This seems the appropriate time to transition to telling you of the people I came to know and love. Praveen picked us up at the New Delhi airport when we came in, made sure we settled comfortable in our hotel, got us off safely to Rishikesh and picked us up again when we came back to New Delhi, spending 3 days with us, so you can imagine how much we were able to learn from one another. Praveen has the most beautiful smile, gracious spirit, and most amazing family. I feel like I have an adopted family in India and I know for a fact Bonnie and I were his favorite tourists ever! He asked us many questions about how and why we do certain things the way we do in the U.S. and we asked him the same about his country. He also told us that Americans are very welcomed in India and I experienced this fully when at 4 different times families asked to have their picture taken with me. I felt like a movie star, only dirtier considering I could never quite shave fully or get the soap completely out of my hair when taking my Indian bucket baths. In any case we told him the day he chooses to come to America we will pick him up and take care of him as he did for us. I also met another man on the train ride from Rishikesh to New Delhi, an Engineer who once spent a month in Rishikesh living in an Ashram. He had some hard times in his life and wanted to become a renunciant and only worship God for the rest of his days, but the Guru told him it was not to be his path. I found people told us personal stories with no problem at all; again, what you see is what you get. What freedom! In any case, I asked this man if everyone in India was so hospitable, kind, and open? He told me," In our country we believe that when you enter our home you are to treat people as good as you would treat God and we see the Divine within everyone." This is a lesson I heard taught over and over again in India. No judgment.

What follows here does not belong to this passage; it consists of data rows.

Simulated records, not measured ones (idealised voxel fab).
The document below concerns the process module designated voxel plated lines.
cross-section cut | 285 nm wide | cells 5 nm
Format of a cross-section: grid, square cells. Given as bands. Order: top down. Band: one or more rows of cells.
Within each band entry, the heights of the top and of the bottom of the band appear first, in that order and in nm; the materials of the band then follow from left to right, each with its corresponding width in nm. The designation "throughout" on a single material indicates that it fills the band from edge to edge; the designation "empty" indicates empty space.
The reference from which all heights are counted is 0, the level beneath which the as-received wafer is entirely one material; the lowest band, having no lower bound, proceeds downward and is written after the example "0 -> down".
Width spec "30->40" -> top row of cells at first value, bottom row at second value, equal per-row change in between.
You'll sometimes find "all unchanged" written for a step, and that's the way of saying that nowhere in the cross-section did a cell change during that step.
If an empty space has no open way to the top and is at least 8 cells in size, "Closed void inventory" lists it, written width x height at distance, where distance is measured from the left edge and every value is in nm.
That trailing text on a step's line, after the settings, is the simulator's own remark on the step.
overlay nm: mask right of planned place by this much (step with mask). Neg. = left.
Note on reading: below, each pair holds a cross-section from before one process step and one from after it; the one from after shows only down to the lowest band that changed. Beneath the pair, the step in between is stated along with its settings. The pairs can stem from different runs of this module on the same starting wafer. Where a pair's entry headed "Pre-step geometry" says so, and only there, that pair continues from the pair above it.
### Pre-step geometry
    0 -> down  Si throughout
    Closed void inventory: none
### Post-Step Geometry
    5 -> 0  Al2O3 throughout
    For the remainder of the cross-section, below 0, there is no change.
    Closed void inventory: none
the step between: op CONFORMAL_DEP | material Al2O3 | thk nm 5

I also found that people never forgot your face and if they really liked you they would offer you Chai. How often have you heard," Come. Sit. Talk and have Chai please."? I experienced this many times during my journey. We also made friends with two Babas and they took us on an adventurous hike up to a beautiful waterfall. This is the place the babas go to meditate; sometimes they sleep and cook-out there. It was like a little paradise and it was a welcomed chance to relax after trying to keep with the babas. (They are very fast). One of the babas practiced yoga postures (amazing!!!!) and then the babas took showers. They wanted us to, but we didn't. After sharing some oranges and bananas we headed to the ashram where the Beatles stayed. It has been abandoned, but is still very beautiful. We are lucky we were able to get in through a back opening since it is locked and shut to the public. Bonnie and I agree that this day was the icing on the cake. At the end of the day we both got baba names. One of the babas (who is very happy, always singing and telling us to watch out for the elephant "toilets" played his wooden flute and sang for us almost the entire time). We asked them questions about baba life and both have been on the streets since they were 12 and 14. Happy baba is 32 and my guru Suryagaribaba who named me is 24. Although we can not fully comprehend their choice of life, it is a very happy and peaceful one for them and they all take care of each other. Happy Baba was trying to convince me to have a baba life here when my kids were grown, but I told him I did not think Guru Dirk would support that idea too much. We also had the pleasure of meeting people from all over the world during The International Yoga Festival which consisted of 7 days of our travel experience. There were people at the Yoga Festival from 34 different countries, so every meal we meet new people. Our favorites came from Italy, South Carolina, and even one from Dallas! I came home with a handful of email addresses.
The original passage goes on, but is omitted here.